The Importance of Having the Right Logo
If your logo doesn’t easily tell your audience what business your in, you’ve missed the boat. Translated that means, a weak, poorly positioned logo will confuse your audience and drive sales to your competitor.
Now more than ever, buyers control the sale. They have choices, are busy, and won’t work very hard to get to know you. If your brand is confusing they will pass you by and defer to a competitor’s brand that’s easier to connect with.
Your logo is the single most recognized symbol that will be associated with your brand and should be given the highest priority. Your logo should be simple, clean and relate to your industry and product category.

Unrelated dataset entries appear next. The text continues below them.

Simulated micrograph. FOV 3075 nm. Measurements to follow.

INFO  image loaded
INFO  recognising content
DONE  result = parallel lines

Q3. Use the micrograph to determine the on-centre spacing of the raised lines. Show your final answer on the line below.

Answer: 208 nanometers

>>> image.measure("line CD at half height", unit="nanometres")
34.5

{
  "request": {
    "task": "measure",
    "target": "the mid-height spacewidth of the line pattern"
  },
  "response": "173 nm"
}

For building products that could be many different things, for instance, if your product is a utility product that’s all about form and function, your logo should be simple, strong and clean. If your product is about workmanship and has a hand crafted feel, your logo should be more detailed and ornate (within reason).
Put Your Logo To the Test and See How You’re Doing
If you’re a startup, your brand is young, or if you haven’t updated your logo in a while, put your logo to the test and see how you’re doing,
Before investing in big commitment testing and focus groups, do an informal and simple test of your own. Test it using the magic of five rule – statistics show in a survey, the results of five test takers are nearly as accurate as those of a very large group.
Show your logo to people who don’t know your company and see if they can tell you what business you’re in.
Test it against these three categories:
- Is it appropriate? Do people understand what industry you’re in?
- Is it simple? Could your test group draw or describe something resembling your logo by memory?
- Does it leave a lasting impression? Could your logo be recognized a second time if grouped with other logos?
You may be surprised by the results of your survey. Either way, you’ll quickly know how you’re doing.
Learn From the Best.
3 Century Old Brands Who Changed Their Logos
Even great logos, for strong performing companies, must regularly update their identity to remain current (note: remaining current does not mean changing to keep up with the latest fad). Coca Cola for example, was founded in 1886 and has a highly recognized logo that has stood the test of time. Coca Cola has changed their logo many times throughout their history. They’ve done this so well, it can be hard to notice the change. Two building product companies, Black and Decker and Sherwin Williams, have also been around more than 100 years and their logos have morphed over the years. Follow the links below for to see how they’ve changed their logos over the years..
- Coca Cola, founded 1886 http://bit.ly/15YS2Nu
- Black and Decker, founded 1910 http://bit.ly/12ECbim
- Sherwin Williams, founded 1866 http://bit.ly/12EDUnz
Last But Not Least, Can Your Logo Be Easily Reproduced?
Test your logo to be sure it’s scalable and will work in all marketing platforms.
- Will it work in one color? silkscreen? embroidery? flexography? Xerox?
- Will it work cross-platform? print? electronic? special processes?
- Does it work very small? appropriate for a business card or smaller?
- Does it work very large? trade show booth? billboard?
In conclusion, time and money spent testing your brand identity is time and money well spent. Bottom line, when your audience can’t find you or you’re connection is weak, bottom line (literally), your leaving money on the table.